Trump's Shifting Surveillance Claims
His newest argument, that he was talking about Susan Rice and “unmasking,” doesn’t make any more sense than his previous versions.
It’s now been more than a month since Donald Trump tweeted, without offering any evidence, that Barack Obama had Trump’s “wires tapped” (the scare quotes were his) at Trump Tower prior to the election.
Since then, the president has refused to back down from a claim obviously unfounded, as the director of the FBI testified under oath. In the process, he has set off a feud with America’s closest ally, made an excruciating joke at the expense of another and refused to take responsibility for his claims.
He has also tried to change his story.
First, Trump argued he really just meant he had been surveilled, rather than literally wiretapped.
Wednesday, in an interview with Fox Business’s Maria Bartiromo, Trump has once again tried to change his story, arguing he was referring to cases of “unmasking,” where Trump transition team officials were named in classified intelligence reports, at the request of Obama officials:
Trump: When you look at Susan Rice and what's going on, and so many people are coming up to me and apologizing now. They're saying you know, you were right when you said that. Perhaps I didn't know how right I was, because nobody knew the extent of it.

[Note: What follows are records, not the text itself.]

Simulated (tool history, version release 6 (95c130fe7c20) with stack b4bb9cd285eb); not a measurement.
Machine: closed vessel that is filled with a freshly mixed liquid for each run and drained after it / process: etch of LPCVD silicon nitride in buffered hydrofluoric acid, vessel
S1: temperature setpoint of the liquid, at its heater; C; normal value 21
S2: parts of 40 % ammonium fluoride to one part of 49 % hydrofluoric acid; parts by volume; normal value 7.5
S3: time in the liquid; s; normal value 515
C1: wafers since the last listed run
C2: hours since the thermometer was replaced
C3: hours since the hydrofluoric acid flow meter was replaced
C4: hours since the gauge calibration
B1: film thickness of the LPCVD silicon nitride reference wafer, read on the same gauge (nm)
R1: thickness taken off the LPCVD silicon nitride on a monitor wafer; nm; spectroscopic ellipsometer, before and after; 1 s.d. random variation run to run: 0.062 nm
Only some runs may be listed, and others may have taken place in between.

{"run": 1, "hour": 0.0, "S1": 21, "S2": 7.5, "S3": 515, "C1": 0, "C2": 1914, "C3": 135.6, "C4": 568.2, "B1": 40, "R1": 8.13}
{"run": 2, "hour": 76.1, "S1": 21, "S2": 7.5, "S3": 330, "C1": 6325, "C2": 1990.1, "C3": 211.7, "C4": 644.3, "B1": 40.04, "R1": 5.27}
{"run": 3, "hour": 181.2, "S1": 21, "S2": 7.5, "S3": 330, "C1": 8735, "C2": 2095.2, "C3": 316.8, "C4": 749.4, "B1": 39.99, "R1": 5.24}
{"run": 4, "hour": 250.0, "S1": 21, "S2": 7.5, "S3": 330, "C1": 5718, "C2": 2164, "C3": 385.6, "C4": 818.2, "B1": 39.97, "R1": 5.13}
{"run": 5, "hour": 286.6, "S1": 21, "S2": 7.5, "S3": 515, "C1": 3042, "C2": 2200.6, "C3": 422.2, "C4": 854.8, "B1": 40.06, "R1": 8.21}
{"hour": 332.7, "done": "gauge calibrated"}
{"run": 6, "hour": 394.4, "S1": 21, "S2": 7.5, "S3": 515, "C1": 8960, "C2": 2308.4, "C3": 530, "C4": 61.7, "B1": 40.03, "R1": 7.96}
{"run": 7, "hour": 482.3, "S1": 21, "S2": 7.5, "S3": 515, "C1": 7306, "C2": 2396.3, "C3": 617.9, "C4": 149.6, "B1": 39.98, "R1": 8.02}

Bartiromo: When you sent that infamous tweet, was that what you were referring to, the Susan Rice?
Trump: Oh, sure. We’re talking about surveillance. It was wiretapped in quotes. New York Times said the word wiretapped in the headline of the first edition. Then they took it out of there fast when they realized. But I put wiretapped in quotes, meaning, because, look, wiretapping is an old-fashioned…
Trump continues to fixate on the specific word choice of “wiretap” versus surveillance. There is a technical difference, but the broader problem is his baseless accusation that a president spied on him for partisan purposes. While the FBI has publicly confirmed it is investigating the Trump campaign’s ties to Russia, there is no evidence to suggest Obama himself ordered surveillance of Trump or his associates for political purposes.
However, despite trying to change the claim in his interview with Bartiromo, it’s clear Trump was alleging improper surveillance, not unmasking of legal surveillance, based on the way he has discussed it since the tweet. He made clear during a press conference on March 17, for example, he was basing his accusation of surveillance on comments made by Andrew Napolitano, a Fox News legal analyst. Other reports have connected Trump’s tweets to a Breitbart article based on a Mark Levin radio segment. None of these focused on unmasking.
The unmasking defense flows from the mysterious intelligence reports that House Intelligence Committee Chairman Devin Nunes announced in March. Nunes, apparently working from documents given to him by two White House staffers, claimed Trump transition-team members had been caught up in surveillance of foreign nationals. This did not justify Trump’s claim, because the alleged surveillance was legal, Nunes said, and had occurred after the election rather than before it.
The allegation of wrongdoing was more remote. When Americans are named or participate in surveilled conversations, their names are redacted. Top officials can request their names be unredacted, or “unmasked,” if they believe it’s necessary to understand the report.
Nunes said he was worried Trump team members had been improperly unmasked. Bloomberg View’s Eli Lake later reported Trump officials believed Susan Rice, Obama’s national security adviser, had requested names be unmasked. Based on that revelation, Trump told The New York Times, again without evidence, that Rice had committed a crime.
Meanwhile, Nunes was forced to step down from the House investigation into Russia interference in the election after ethics complaints about his revelation of classified material and scrutiny of his relationship with the White House.
In trying to point to Rice, Trump is once again altering his claim in an effort to make it true. Yet, not only is he shifting his claim after the fact; there’s no proof what Rice did was improper. Rice was would have had the authority to ask for names to be unmasked (a request the agencies would have had to approve) and, as Bartiromo pointed out, Rice says she would not have done so for political reasons.
“Does anybody really believe that?” Trump said. “Nobody believes that, even the people that try to protect her in the news media. It's such a big story and I'm sure it will continue forward.”
In fact, Trump appears to be wrong about that as well. Since Nunes’s recusal, Democrats and Republicans on the House Intelligence Committee have been able to view the documents he saw, and which he had not shared. CNN reports they’re unimpressed with the results, which show only routine requests from Rice and anyone else in the Obama White House:
After a review of the same intelligence reports brought to light by House Intelligence Chairman Devin Nunes, both Republican and Democratic lawmakers and aides have so far found no evidence that Obama administration officials did anything unusual or illegal, multiple sources in both parties tell CNN.
Their private assessment contradicts President Donald Trump's allegations that former Obama national security adviser Susan Rice broke the law by requesting the "unmasking" of US individuals' identities. Trump had claimed the matter was a "massive story."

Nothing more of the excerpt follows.